Labelled and optional parameters are detailed in the Labelled Arguments tutorial.
There are two alternative ways to apply functions.
The Application Operator
The application operator @@
operator.
# sqrt 9.0;;
- : float = 3.
# sqrt @@ 9.0;;
- : float = 3.
The @@
application operator applies an argument (on the right) to a function (on the left). It is useful when chaining several calls, as it avoids writing parentheses, which creates easier-to-read code. Here is an example with and without parentheses:
# int_of_float (sqrt (float_of_int (int_of_string "81")));;
- : int = 9
# int_of_float @@ sqrt @@ float_of_int @@ int_of_string "81";;
- : int = 9
The Pipe Operator
The pipe operator (|>
) also avoids parentheses but in reversed order: function on right, argument on left.

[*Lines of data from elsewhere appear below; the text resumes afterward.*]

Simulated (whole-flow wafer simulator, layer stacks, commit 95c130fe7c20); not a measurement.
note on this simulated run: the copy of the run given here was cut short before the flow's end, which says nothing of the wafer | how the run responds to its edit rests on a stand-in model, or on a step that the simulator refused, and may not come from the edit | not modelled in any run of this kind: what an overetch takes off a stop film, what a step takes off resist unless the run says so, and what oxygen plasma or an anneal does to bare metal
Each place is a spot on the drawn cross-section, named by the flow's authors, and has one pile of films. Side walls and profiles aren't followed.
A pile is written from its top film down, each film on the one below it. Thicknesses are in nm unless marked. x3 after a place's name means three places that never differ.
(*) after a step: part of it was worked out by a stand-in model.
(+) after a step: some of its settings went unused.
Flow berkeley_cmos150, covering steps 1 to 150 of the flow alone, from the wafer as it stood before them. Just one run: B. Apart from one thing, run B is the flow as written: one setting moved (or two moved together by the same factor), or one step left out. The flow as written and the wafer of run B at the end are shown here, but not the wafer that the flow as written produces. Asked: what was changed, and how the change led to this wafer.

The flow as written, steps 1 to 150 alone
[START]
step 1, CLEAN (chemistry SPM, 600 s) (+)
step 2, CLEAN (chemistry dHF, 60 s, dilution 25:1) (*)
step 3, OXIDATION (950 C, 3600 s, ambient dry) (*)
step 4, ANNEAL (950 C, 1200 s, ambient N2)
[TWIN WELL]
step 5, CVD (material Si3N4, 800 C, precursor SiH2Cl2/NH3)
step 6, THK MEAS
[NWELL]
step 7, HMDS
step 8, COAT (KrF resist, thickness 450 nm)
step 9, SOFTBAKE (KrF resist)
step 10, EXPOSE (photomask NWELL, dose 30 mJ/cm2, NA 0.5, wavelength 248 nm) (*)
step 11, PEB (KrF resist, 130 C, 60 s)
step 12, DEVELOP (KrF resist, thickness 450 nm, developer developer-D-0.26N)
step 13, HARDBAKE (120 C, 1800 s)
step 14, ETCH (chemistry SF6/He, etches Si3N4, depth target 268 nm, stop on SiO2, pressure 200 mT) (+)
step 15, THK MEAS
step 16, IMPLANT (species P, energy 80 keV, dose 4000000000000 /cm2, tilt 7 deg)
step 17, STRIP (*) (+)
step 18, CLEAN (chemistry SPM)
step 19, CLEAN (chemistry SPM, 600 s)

# "81" |> int_of_string |> float_of_int |> sqrt |> int_of_float;;
- : int = 9
This is just like a Unix shell pipe.
Anonymous Functions
Functions don't have to be bound to a name unless they are recursive. Take these examples:
# fun x -> x;;
- : 'a -> 'a = <fun>
# fun x -> x * x;;
- : int -> int = <fun>
# fun s t -> s ^ " " ^ t ;;
- : string -> string-> string = <fun>
# function [] -> None | x :: _ -> Some x;;
- : 'a list -> 'a option = <fun>
Function values not bound to names are called anonymous functions.
In order, here is what they are:
- The identity function, which takes anything and returns it unchanged
- The square function, which takes an integer and returns it squared
- The function that takes two strings and returns their concatenation with a space character in between
- The function that takes a list and either returns
None
, if the list is empty, or returns its first element.
Anonymous functions are often passed as arguments to other functions.
# List.map (fun x -> x * x) [1; 2; 3; 4];;
- : int list = [1; 4; 9; 16]
Defining Global Functions
You can globally bind a function to a name using a global definition.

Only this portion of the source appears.